Literacy without advocacy



To whom do we owe allegiance?

I mean, it's easy to figure out the terms of our responsibility to our employers. (If you're unsure, just ask - they'll let you know.) And we all have vague notions of our responsibilities as citizens of our respective countries. I'm wondering if there is another sort of responsibility proper to literacy workers or facilitators of basic adult education.

"Allegiance" is the wrong term, probably. Maybe "professional responsibility" - though it's hard to know why "professional" when so many of us volunteer.

There isn't a professional body to guide us - though there's no end of groups and organizations willing to manage and govern us (for a fifteen to thirty percent cut for admin). We don't have an association or guild. Conferences, we have. Conferences up the wazoo. And during conferences we can often get discounts on our hotel rooms and travel or food allowances. But if you're a family literacy worker - paid or otherwise - and your car breaks down the the 964 an hour outside Stony Rapids, Saskatchewan or near Coal Brook on the #1 north out of Port-aux-Basques, Newfoundland, you can't call 1-800-reading to get roadside help. (Actually, I think you can call that number, but you'll only reach a directory of psychic service providers - which is just sad.)

That's a Canadian example - I don't know enough to speak to life as a committed literacy worker in Scotland or Florida or Western Australia - but I worry the pattern holds. We don't have a clear, professional ethic and voice and charter and community.

Community.

Community, and our responsibilities. Or, at least, my responsibilities. That's something of what I've spent the last month moping thinking about.

New Brunswick doesn't have a literacy coalition anymore. There's a group with that word in their name - actually, there are a couple since we have two distinct language groups in which to be literate. But the anglophone group that calls itself the Literacy Coalition of New Brunswick is just one more small literacy org among several, and not a particularly active one.

Last September, DC LEARNs' Ben Merrion wrote a post titled Celebrate Adult Education and Family Literacy Week by Finding Out How Adult Learners Successfully Fought a Cut to DC Programs. That's a hell of a title, but it's not undeserved. The post recalls the recent work by adult learners and others who "took part in advocacy efforts to restore funding to critical adult literacy services."
These students, along with advocates from the greater literacy community, fought to restore a $965,000 budget cut that was announced earlier this year. Adult education programs around the city encouraged their students to attend DC City Council’s hearing on the budget in April to implore council members to restore the funding. Diverse students filled six panels, describing their positive and life-changing experiences in adult basic education, GED preparation, and English as a Second Language classes.

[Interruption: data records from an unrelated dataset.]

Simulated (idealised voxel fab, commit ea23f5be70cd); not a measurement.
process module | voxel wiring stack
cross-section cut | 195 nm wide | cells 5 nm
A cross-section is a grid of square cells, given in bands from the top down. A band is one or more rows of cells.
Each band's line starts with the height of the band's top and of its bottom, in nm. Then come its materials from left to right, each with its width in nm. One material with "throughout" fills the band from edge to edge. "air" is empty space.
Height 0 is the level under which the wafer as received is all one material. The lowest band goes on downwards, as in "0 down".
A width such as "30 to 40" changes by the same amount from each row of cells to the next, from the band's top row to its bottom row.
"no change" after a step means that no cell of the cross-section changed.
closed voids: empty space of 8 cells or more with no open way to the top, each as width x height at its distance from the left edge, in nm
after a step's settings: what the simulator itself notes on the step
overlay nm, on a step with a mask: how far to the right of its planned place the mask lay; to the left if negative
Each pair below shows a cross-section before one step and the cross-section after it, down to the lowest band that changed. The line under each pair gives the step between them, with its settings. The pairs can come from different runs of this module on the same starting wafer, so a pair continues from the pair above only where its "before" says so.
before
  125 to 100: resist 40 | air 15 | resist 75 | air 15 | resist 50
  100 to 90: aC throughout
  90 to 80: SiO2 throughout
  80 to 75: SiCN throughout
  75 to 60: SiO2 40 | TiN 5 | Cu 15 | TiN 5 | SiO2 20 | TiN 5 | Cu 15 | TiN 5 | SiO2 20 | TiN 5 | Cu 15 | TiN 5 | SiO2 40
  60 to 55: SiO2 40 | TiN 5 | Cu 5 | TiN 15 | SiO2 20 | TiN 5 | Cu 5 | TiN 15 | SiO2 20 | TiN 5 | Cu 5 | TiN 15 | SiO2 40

Led by Council Chairman Vincent Gray, the DC City Council fully restored the funding after listening to adult student’s testimonies. Throughout this week, we will be posting testimony from these learners as well as profiling some of them on our site.

I think that's amazing and wonderful. I also think that many groups in Canada, were they to try to reproduce this, would quickly find their funding cut further, and their charitable status suspended. That's one consequence of becoming dependent on provincial or federal government funding - there is to be no biting or embarrassing the hand that feeds you.

Even a post as gentle and circumspect as this will cause unease among some of my friends and colleagues.

So I ask: who are we? Who do we work for? To whom do we owe our allegiance? Is it to whoever pays us? What if we are volunteers?

Riddle me this: Is appropriate and accessible adult literacy support a human right? Do our citizens have a right to free, accessible basic adult education? And if it's to be free, how do we facilitators get paid? Or do we?

I'm pretty sure getting paid to do what others volunteer to do isn't any kind of right.

Don't get me wrong. I like getting paid. I like my job. It's decent, honourable work done under the wing of employers who are also decent and honourable.

I just wonder, sometimes, if there's a larger responsibility.